It was a stirring evening of resistance, solidarity and hope.
On Saturday, I joined several thousand students, teachers and political leaders outside the office of the Vice Chancellor of Jawaharlal University in Delhi, to protest the arrest of the JNU Students’ Union President Kanhaiya Kumar, and the presence of the police on the campus. Armed security forces were visible everywhere on the campus. The university had begun to resemble a cantonment under siege.
The university management had turned off the electric power connections at the meeting site to prevent the use of the loudspeakers, in a ham-handed attempt to foil the protest. The students used makeshift battery-operated mikes instead, and the voices of the speakers still carried far because the large crowd of students was disciplined and quiet. Intermittently, students cheered each of the speakers, raised their clenched fists in slogans, and celebrated their unity and defiance. It has been a long time since I felt surrounded by the heady optimism of youth, camaraderie and idealism as I did this evening.
The campus has many students’ unions, reflecting a wide range of ideological opinion, from many shades of the Left, socialist, centrist and right-wing politics. There is usually sharp rivalry and competition between these various student groups. But after Kumar’s arrest, all these student unions came together at this protest, except the student wing of the BJP – the Akhil Bharatiya Vidyarthi Parishad. What was also unusual about the protest was that large section of the JNU teachers’ union also joined and supported the students’ protest.
In a corner of the massive student gathering, a small number of students of the ABVP raised slogans and black flags supporting the police action against the student leaders. Their numbers were too small to drown out the speeches from the podium. The ABVP students’ counter-slogans formed only a kind of background score to the evening’s events, which in a strange way I did not find discordant (except when the students assaulted one of the speakers).The exercise by this small minority of students of their right to protest only further reinforced the larger student demand to defend the spaces for democratic dissent and debate inside the campus of all shades of political opinion.

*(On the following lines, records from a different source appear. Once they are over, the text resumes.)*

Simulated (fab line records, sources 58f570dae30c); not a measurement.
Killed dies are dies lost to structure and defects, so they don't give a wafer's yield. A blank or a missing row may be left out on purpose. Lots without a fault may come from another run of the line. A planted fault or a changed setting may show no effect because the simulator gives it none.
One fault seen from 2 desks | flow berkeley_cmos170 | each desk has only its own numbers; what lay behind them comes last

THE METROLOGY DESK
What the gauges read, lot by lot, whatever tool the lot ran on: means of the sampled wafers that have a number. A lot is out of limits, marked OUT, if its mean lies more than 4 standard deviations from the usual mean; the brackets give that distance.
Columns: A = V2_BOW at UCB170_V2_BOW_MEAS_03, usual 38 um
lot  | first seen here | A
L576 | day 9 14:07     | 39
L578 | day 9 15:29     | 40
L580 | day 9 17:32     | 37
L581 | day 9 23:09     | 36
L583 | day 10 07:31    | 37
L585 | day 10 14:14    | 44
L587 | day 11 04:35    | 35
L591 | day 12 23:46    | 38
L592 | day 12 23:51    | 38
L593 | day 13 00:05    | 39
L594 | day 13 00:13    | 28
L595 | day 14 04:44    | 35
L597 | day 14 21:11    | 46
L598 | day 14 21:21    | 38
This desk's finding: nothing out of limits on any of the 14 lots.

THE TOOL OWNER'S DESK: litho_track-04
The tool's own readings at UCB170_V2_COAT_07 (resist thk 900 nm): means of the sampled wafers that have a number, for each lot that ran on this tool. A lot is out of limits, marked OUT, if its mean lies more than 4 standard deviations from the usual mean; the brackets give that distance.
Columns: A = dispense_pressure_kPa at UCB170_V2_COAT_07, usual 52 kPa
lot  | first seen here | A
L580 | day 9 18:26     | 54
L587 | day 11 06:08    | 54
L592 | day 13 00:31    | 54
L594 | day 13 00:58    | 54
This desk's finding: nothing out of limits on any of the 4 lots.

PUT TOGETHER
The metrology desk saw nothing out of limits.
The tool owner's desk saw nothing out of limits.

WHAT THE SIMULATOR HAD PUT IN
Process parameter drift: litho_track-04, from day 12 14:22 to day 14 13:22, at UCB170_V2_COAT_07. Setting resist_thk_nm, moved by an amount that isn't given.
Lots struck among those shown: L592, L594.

Many speakers celebrated the unique place that JNU has carved out for itself in India’s public and intellectual life, and indeed in nation-building. Every tongue spoke in the vast and diverse land of India could be heard somewhere in the hostels of this university. Every community from every corner of the country has contributed students to this campus. Every colour of political opinion would find its adherents in this campus. Democratic debate is central to the university’s ethos. I have often been invited by JNU students from diverse unions for after-dinner debates, and each time I accept, I am struck by the numbers of students who voluntarily gather for these meetings, listen carefully, and engage and passionately debate with me and other speakers late into the night.
The right to dream
When my turn came to speak during Saturday’s protest, it was late into the evening. I began by declaring that a country is infinitely poorer if its young people are prevented from their free right to dream and dissent, because throughout history and across the planet, the journey of creating a more just and humane world has begun always with the dreams and also the challenges and disagreements of its young people. If Kanhaiya Kumar, the JNU Students’ Union President, is anti-national, and before him, if Rohith Vemula of the Hyderabad Central University was anti-national, then I declared that I too am anti-national.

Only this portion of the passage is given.